As you should know, I recently opened up a new consulting company. I described it in this blog but I have some updates for you today.
I appreciate and rely upon your referrals so please send people my way if you think I can help them.
Despite the name of my little company, “Divorce by Design,” I am also open to helping people resolve other issues that may require a fresh approach to mediation, not just divorce.
As many of you are painfully aware, the termination of interpersonal relationships, especially marriages, can be extremely ugly. Many divorce lawyers have figured out and then mastered how to turn the personal tragedy of their naive, broken-hearted and emotionally numb clients into a financial windfall for themselves.
Simply put: it doesn’t have to be this way.
I understand the terrible grief and crushing feelings of hopelessness, fear, and failure that accompany the end of a marriage. I will not minimize those feelings at all – they are real and terrible and it’s a wonder sometimes that people can get out of bed in the morning when their partnership has crumbled into pieces.
However, those emotions of despair and loss should not be litigated. They cannot be litigated.
There is no court out there that can give you back your heart in one piece, or prevent the damage your kids will undergo when your family is split in two, even if you do it right.

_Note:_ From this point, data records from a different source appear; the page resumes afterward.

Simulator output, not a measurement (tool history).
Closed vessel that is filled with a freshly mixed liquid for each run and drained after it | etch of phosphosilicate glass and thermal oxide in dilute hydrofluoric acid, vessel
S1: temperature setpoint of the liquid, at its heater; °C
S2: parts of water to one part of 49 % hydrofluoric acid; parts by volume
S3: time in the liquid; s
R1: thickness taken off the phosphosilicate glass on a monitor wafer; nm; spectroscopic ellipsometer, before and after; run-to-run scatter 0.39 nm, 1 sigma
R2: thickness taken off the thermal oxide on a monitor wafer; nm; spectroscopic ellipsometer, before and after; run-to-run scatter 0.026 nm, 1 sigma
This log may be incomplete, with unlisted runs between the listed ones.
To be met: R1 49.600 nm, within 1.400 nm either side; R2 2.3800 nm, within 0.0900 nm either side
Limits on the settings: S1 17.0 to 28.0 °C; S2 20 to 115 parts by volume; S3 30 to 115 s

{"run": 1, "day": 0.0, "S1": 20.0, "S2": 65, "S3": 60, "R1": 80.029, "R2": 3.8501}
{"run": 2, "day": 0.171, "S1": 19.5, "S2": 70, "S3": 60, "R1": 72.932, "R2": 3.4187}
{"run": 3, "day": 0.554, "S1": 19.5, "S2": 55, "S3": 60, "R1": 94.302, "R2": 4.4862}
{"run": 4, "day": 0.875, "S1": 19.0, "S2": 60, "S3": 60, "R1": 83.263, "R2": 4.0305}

There is no lawyer in the world that can transform your crushing depression, feelings of being unlovable and utterly inadequate, and thoughts of suicide into a good mental state.
Those jobs belong to mental health professionals.
I offer a better solution.
What the hell is “Divorce by Design” all about, you ask? Well, I’ll tell you!
Services I Offer
- divorce (and post-divorce) family mediation
- divorce litigation
- asset division analysis
- legal fee review
- assistance fighting lawsuits from your former divorce lawyer when they sue you for unpaid balances
- divorce paperwork for simple cases
- gut checks on proposed settlement offers
Services I Don’t
- napalm litigation and seeking the destruction of your spouse
Why no ugly litigation? Because I will never be one of “those” divorce lawyers who seek to become rich by encouraging strife. My style is cooperative but firmly fair, with a strong focus on equitable and efficient dissolution resolution. I will never be the type I describe as a “Pit bull,” a style of lawyer who makes me wonder:
How do they look in the mirror every morning and resist the urge to spit?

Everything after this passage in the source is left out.